- Deseret News - Friday, December 26, 2014

Going to religious services regularly is associated with happiness, says a new study of 15,000 people.

Religious people tend to be happier than nonreligious people, said the Austin Institute for the Study of Family and Culture in Texas.

Its new study found that 45 percent of people who attended religious services every week were “very happy” with their lives.

In contrast, 33 percent of people who attended a religious service “occasionally” said they were “very happy,” while only 28 percent of people who “never” attended a religious service said the same, according to the institute’s new “Relationships in America” survey of some 15,738 adults, aged 18 to 60.

One theory about why religion is often tied to happiness may be “the social support that religious communities can provide,” said the study, prepared by Andrew Litschi, the institute’s director, and his colleagues.

There may be other intangibles in play as well, such as having “a more stable sense of purpose, or an assurance of a benevolent higher power directing the events of their lives,” the study said.

It’s not just religious services that are making people feel happy, another study found.

According Kansas State University (KSU) research, people are happier when they are free to be open about their religion in the workplace.

That study looked at 600 people from a variety of religions, and found that when they’re open about their faith in the office, they have higher job satisfaction and are more productive.
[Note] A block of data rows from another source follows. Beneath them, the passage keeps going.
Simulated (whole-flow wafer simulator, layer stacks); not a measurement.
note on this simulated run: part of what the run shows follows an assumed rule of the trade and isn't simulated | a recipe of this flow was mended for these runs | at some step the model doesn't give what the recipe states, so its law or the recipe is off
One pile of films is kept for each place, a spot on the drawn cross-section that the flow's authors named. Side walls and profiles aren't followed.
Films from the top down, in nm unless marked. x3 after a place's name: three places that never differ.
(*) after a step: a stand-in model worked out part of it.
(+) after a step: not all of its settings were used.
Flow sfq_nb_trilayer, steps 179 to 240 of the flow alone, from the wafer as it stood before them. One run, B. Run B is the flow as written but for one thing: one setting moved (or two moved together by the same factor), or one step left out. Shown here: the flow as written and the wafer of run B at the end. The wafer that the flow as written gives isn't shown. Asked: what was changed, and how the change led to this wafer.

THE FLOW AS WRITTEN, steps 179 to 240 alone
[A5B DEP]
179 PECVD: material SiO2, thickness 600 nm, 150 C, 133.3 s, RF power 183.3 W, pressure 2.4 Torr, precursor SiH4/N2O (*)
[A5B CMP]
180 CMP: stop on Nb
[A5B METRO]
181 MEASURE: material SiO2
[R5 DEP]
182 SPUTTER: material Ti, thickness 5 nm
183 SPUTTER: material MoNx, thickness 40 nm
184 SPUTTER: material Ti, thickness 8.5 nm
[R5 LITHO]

This is especially poignant this time of year, since there are often office parties associated with religious holidays, like Christmas or Hanukkah.

To keep the office happy, “it may be beneficial for employers to go beyond encouraging office Christmas parties by celebrating holidays and festivals associated with a range of religions,” the KSU study said.

“Being able to express important aspects of one’s life can influence work-related issues, such as job satisfaction, work performance or engagement,” said Sooyeol Kim, a doctoral student who took part in the study.